Emirates’ chief executive says 2018-19 was ‘tough’ for the group despite reporting its 31st consecutive year of profit.
The group took AED 2.3 billion (£482 million) profits for the year, but this was down 44 per cent on the previous year owing to higher oil prices and a strengthened US dollar, according to CEO Sheikh Ahmed bin Saeed Al Maktoum. Profits for the Emirates airline alone dropped 69 per cent to more than £182.5 million.
However, revenue across the group was up 7 per cent to nearly £23 billion. The group’s cash balance was down 13 per cent on last year, mainly due to investments including acquisitions and payment of the previous year’s dividend.
In 2018-19, the Emirates Group invested more than £3 billion into new aircraft and equipment, the acquisition of companies, facilities, technologies and staff initiatives. In February, it placed an order for 40 A330-900s, and it is also due to take delivery of 14 additional A380s by the end of 2021, taking its total order for the superjumbo to 123 aircraft.

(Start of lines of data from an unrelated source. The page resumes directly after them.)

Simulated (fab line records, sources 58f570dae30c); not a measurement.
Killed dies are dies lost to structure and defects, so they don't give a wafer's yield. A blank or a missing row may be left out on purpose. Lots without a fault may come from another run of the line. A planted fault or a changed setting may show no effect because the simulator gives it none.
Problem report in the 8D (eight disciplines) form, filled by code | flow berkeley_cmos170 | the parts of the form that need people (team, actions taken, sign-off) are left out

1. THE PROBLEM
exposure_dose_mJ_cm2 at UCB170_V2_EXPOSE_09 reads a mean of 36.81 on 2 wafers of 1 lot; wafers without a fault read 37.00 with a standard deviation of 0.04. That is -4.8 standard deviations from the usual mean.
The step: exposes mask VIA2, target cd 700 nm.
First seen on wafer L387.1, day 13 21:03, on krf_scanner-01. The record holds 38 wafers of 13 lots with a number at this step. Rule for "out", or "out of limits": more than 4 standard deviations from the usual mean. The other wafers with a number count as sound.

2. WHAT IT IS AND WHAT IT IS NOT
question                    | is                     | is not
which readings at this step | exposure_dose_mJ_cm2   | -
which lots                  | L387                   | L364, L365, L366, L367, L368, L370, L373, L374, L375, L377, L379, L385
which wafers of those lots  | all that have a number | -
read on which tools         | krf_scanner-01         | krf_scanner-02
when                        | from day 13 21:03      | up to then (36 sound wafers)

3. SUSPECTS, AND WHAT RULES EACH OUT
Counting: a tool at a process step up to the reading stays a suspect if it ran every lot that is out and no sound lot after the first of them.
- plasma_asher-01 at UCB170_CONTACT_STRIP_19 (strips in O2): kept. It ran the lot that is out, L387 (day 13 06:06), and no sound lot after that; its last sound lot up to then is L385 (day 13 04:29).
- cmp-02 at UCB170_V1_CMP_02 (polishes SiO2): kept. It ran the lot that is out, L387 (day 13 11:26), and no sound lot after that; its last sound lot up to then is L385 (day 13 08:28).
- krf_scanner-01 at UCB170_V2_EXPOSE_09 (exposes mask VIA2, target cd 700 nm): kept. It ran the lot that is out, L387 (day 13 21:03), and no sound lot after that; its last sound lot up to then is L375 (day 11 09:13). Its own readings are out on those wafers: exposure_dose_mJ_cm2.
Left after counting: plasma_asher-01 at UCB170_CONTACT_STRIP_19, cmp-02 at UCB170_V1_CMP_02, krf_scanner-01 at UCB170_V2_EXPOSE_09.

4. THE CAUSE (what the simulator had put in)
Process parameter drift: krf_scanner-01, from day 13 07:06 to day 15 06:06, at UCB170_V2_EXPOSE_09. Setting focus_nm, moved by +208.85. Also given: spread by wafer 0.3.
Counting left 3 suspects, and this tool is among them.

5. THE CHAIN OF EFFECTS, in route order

Dnata also acquired Q Catering, Snap Fresh and 121 Inflight Catering and became the owner of Dubai Express and Freightworks. It also took a 51 per cent stake in Bollore Logistics, as well as a majority stake in BD4travel.
Sheikh Ahmed commented: “2018-19 has been tough, and our performance was not as strong as we would have liked. Higher oil prices and the strengthened US dollar eroded our earnings, even as competition intensified in our key markets. The uptick in global airfreight demand from the previous year appears to have gone into reverse gear, and we also saw travel demand weaken, particularly in our region, impacting both dnata and Emirates.
“Every business cycle is different, and we continue to work smart and hard to tackle the challenges and take advantage of opportunities. Our goal has always been to build a profitable, sustainable and responsible business based in Dubai, and these principles continue to guide our decisions and investments. In 2018-19, Emirates and dnata delivered our 31st consecutive year of profit, recorded growth across the business and invested in initiatives and infrastructure that will secure our future success.”
Looking ahead, Sheikh Ahmed added: “It’s hard to predict the year ahead, but both Emirates and dnata are well positioned to navigate speed bumps, as well as to compete and succeed in the global marketplace. We must continually up our game; that’s why we invest in our people, technology and infrastructure to help us maintain our competitive edge. As a responsible business, we also invest resources towards supporting communities, conversation and environmental initiatives, as well as incubating talent and innovation that will propel our industry in the future.”